Did the Putin party fire up safety inspectors?

 

The controversial Putin party that raised official eyebrows earlier this month may have come back to haunt organisers.

In a supposed backlash to the irreverent Putin Party, that featured come-hither pictures of the prime minister and lewd comments, exclusive Moscow nightclub Rai has failed a fire inspection, Moskovsky Komsomolets reported.

“We don’t know who sent this information. We did have a check out and we didn’t have any problems,” Artyom Shatrov, Rai’s PR manager told The Moscow News.

 

Failure contested

Inspectors apparently swooped in a raid which the club’s “golden youth” clientele said was connected to the licentious evening over the Women’s Day holiday, MK reported.

The clun is said to have been rapped over the knuckles for not having an automated extinguishing system, not keeping a fire instruction manual and because several fire extinguishers were missing, the popular daily reported.

The club’s management could therefore be fined up to 10,000 roubles, despite the club’s protestations that everything is in working order, The club was also found to be in breach of fire safety requirements in 2009, MK reported.

 

FSB fire inspectors

A potential twist is that it was the FSB and not the fire inspectorate who initiated the inspection, MK reported, and this could give some foundation to the conspiracy theories.

Despite the suspicions of the public, officials maintain that the inspection was organised before the party rumpus hit the headlines.
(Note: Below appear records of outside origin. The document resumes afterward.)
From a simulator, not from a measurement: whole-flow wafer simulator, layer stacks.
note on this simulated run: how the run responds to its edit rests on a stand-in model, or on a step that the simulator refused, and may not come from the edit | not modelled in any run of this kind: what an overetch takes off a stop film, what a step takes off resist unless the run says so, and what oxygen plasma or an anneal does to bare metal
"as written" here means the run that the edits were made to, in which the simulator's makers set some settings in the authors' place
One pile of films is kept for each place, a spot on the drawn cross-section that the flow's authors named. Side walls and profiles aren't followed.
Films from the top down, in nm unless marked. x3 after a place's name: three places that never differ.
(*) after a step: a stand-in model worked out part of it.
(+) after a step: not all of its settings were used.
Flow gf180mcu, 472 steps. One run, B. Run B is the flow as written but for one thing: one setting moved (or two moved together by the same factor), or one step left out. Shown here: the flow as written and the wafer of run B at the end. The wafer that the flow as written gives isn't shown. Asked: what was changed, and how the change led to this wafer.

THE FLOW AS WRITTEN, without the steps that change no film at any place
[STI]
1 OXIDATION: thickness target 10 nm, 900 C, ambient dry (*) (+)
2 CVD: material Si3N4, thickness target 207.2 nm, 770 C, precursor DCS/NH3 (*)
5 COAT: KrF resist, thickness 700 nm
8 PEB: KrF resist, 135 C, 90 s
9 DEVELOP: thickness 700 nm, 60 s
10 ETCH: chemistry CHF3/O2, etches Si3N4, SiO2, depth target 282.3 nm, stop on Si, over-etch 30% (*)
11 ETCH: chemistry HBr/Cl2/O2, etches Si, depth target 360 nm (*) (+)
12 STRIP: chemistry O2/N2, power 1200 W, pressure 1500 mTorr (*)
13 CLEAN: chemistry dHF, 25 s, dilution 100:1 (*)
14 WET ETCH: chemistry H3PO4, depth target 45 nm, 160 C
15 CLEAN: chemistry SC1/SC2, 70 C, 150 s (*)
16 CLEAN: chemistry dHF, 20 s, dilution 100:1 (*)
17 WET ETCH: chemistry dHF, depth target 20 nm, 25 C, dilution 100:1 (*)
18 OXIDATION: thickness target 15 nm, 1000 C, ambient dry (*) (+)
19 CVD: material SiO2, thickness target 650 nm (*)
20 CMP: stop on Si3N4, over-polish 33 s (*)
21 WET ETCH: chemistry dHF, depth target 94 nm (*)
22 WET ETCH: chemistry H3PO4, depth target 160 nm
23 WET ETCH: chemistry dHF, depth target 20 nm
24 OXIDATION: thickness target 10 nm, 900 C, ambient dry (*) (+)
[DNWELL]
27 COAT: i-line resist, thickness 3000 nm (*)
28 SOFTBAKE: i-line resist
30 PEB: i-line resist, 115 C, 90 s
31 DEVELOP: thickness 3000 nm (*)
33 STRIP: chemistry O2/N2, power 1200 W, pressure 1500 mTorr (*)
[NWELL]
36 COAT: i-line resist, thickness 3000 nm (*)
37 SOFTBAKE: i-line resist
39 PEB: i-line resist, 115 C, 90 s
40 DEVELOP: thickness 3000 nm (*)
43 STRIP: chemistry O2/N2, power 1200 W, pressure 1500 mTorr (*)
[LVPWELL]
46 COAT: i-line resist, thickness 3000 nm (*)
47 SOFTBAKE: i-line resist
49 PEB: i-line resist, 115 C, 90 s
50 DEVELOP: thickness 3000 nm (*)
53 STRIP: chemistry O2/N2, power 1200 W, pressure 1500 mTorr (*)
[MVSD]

Since the Domodedovo bomb in January this year regularly crowded areas have been the subject counterintelligence checks and an FSB probe would be in line with this.

 

Official attention

Dmitry Peskov, Putin’s spokesman, told Itar-Tass in the run-up to the event that lawyers would peruse the material that the club was presenting and see if it impugned the honour of the PM, Lenta.ru reported.

But Shatrov told The Moscow News that no notices had come from either officials or lawyers.

Either way, the party was a success, “It was great,” Shatrov said by telephone.